Sellout Crowd Transforms the Sports Media Market

Updated: Oct 16, 2023

Fresh from her trip to the Cotton Bowl in Dallas, I spoke to Sellout Crowd’s Jenni Carlson about her 25 years covering Oklahoma sports, interrupting the sports media market and Bob Stoops.

In a 25-year career spent covering Oklahoma sports, last week's Texas-Oklahoma classic was right up there for Jenni Carlson. “Red River (the OU-Texas rivalry) produces more great games than people think,” she says. “There was an unexpectedness about this year’s game for OU fans. The scene was set: people eating corn dogs and turkey legs at the State Fair in Texas before 9am. All the wackiness and the pageantry on show; people packing in the fair and the Cotton Bowl. You peer down at the dividing line on the fifty yard line in the stadium and see Texas burnt orange on one side, Oklahoma crimson on the other. And then, just a whale of a ball game.”


With both teams leaving the Big 12 conference for SEC in 2024, the game was a reminder of what two of college football's blue bloods, despite an indifferent last few years, can bring to the SEC, still college football’s most vaunted conference. Indeed, on this form, we can expect Oklahoma and Texas to meet again in the Big 12 conference decider in December, with a College Football Playoff berth on the line. The game was beautifully poised going into the final 90 seconds. After holding Texas to a field goal that saw the Longhorns go three points up, Oklahoma marched down the field with a commanding Dillon Gabriel drive for the game winning touchdown to clinch it 34-30.
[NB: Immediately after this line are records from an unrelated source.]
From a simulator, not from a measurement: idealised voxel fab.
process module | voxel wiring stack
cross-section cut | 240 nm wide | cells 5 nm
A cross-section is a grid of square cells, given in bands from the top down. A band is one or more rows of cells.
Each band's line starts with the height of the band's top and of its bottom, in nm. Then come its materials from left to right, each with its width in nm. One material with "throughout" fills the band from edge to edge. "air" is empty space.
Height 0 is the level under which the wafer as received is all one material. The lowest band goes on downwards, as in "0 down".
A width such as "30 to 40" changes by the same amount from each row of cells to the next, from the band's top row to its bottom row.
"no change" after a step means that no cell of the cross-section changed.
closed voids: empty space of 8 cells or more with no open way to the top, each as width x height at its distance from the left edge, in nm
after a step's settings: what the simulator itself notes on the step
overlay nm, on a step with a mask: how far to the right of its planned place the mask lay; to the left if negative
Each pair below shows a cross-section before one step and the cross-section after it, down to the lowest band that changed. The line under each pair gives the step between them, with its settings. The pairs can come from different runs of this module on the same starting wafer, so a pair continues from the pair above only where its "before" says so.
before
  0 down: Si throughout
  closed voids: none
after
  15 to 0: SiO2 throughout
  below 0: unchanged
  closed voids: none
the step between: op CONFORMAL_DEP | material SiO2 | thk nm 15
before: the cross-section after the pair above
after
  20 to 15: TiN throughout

“Gabriel has vastly improved as a runner this year,” declares Carlson. “I thought he’d bump up against his ceiling but he’s gone beyond that. He’s so much more confident with his throws. You can see how having star recruit Jackson Arnold as his backup has driven him. Overall, there’s been some interesting evolutions with this offense. Drake Stoops, son of Bob Stoops, told me last week that the offense has had more time to gel this off-season, which has helped Dillon Gabriel even more.”


Perhaps more surprisingly, Oklahoma’s defense - more known for its porousness in recent times - came good with the game on the line. Carlson agrees, adding: “The word I use with the defense is clutch. They gave up 500+ yards to Texas, but when they needed to make plays they did, especially late in the game. OU sacked Quinn Ewers (Texas quarterback) on a first and ten that Sark (Texas head coach Steve Sarkisian) said changed their thinking. After the sack they had to get into field goal range. That’s a small moment that is lost in the grand scheme of things which affected their overall decision making. They’re not a finished product by any means but this was a big step in the right direction for OU’s defense.”


From newspapers to Sellout Crowd Jenni Carlson has spent over 25 years in the Oklahoma sports market, writing for The Oklahoman. Along with fellow columnist Berry Tramel and a collection of the state's best writing talent, she joined Sellout Crowd in the summer to transform how stories are told in Oklahoma, covering sports teams' from Oklahoma City Thunder basketball team to OU and Oklahoma State football.


“Sellout Crowd is the brainchild of Mike Koehler, who I used to work with at The Oklahoman,” Carlson says. “He left newspapers for marketing. He always had a dream to get back into sports media as an interrupter. Mike adopted that influencer model into sports media instead of asking readers and listeners to subscribe. Berry Tramel and I joined him. We’re doing things differently with an Oklahoman newspaper flair to it, including videos and podcasts. We’ve shed the newspaper delivery model.”



Country music star and Oklahoma fan Toby Keith is purported to be one of the investors in Sellout Crowd. I asked Carlson if she thinks the model can be replicated in other US sports markets.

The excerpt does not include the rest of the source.